Enclave Design Patterns
This document catalogs application-level enclave design patterns — Shared, Personal, Group Chat, and DM. The patterns are informative: the core protocol does not mandate any of them. They illustrate how the RBAC v2 state/trait model and the confidentiality plugins compose into recognisable application archetypes.
Table of Contents
Shared Enclave
A Shared Enclave is an enclave whose data and access-control are intended to be jointly used by multiple identities.
Typical characteristics- Multi-writer / multi-reader by design
- RBAC is centered on group roles (e.g., Admin/Member/Moderator)

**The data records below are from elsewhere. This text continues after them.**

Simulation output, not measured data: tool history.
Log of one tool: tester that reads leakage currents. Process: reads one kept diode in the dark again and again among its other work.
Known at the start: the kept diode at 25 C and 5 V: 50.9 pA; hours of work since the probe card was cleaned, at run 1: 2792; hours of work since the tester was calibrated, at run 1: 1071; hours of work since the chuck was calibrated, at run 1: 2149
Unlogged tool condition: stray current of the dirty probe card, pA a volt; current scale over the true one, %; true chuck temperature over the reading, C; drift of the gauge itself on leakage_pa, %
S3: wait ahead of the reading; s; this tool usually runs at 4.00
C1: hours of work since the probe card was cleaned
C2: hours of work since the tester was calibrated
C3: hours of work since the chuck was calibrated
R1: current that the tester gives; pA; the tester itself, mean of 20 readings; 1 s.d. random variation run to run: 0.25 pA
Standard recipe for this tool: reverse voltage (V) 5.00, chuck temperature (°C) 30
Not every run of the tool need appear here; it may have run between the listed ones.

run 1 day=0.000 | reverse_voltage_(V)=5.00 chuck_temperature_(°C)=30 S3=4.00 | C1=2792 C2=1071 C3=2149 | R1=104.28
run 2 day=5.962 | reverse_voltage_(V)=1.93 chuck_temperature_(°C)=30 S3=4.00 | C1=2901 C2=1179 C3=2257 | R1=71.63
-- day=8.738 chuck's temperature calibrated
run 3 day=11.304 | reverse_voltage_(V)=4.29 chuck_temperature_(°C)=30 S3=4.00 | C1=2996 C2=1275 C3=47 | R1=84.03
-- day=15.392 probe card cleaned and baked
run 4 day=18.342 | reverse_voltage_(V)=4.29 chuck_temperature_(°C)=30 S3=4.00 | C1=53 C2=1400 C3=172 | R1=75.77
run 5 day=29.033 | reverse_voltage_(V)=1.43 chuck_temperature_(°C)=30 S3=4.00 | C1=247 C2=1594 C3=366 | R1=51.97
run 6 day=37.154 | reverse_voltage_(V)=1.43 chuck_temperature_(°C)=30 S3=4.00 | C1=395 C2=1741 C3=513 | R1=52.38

- Data is considered collective (not owned by a single identity)
- Group chat enclave
- A protocol-level registry/directory enclave
- DAO / project coordination enclave
- Shared public feed with moderators
Personal Enclave
For the full RBAC v2 design, see Personal Enclave.
A Personal Enclave is an enclave whose data is logically owned and controlled by a single identity, even if many others can read or contribute under permission.
Typical characteristics- A single "owner" identity is the final authority for RBAC and lifecycle
- Designed for portable identity-scoped data with a unified API
- Others can write into it (e.g., comments, reactions) but the enclave remains owner-governed
- A user's posts / profile / settings enclave
- A user's inbox / notifications enclave
- Personal "data vault" enclave used across apps
Confidentiality is split across two plugins: identity-aead seals owner-only private events (deterministic HKDF from identity_priv), and ecdh-envelope seals cross-enclave inbound notice events (one-shot sender→recipient ECDH with optional handoff sub-encryption for group-invite bootstrap).
For the full RBAC v2 manifest, state transitions, and event-operator matrix, see Personal Enclave.
Registration
After creating a personal enclave, the owner can publish a discovery record so others can find it by public key. The Registry enclave is one such mechanism (see enclaves/registry.md → reg_identity with the enclaves.personal field). Other mechanisms (a well-known URL on the owner's domain, a custom directory enclave) are equally valid; the core protocol does not mandate Registry-based discovery:
id_pub → reg_identity → enclaves.personal → enclave_id → reg_enclave → nodeGroup Chat
A Group Chat Enclave is a shared space for multi-party messaging. It uses the RBAC v2 State/trait model with PENDING, MEMBER, and BLOCKED states, plus owner/admin/muted/dataview traits. Multiple join paths (application, auto-join, direct invite), gated transitions, and trait-based moderation. Confidentiality is provided by the mls-lazy plugin (lazy-MLS binary ratchet tree with O(log N) epoch distribution and an additive OR-wrap fallback for sub-key wallets).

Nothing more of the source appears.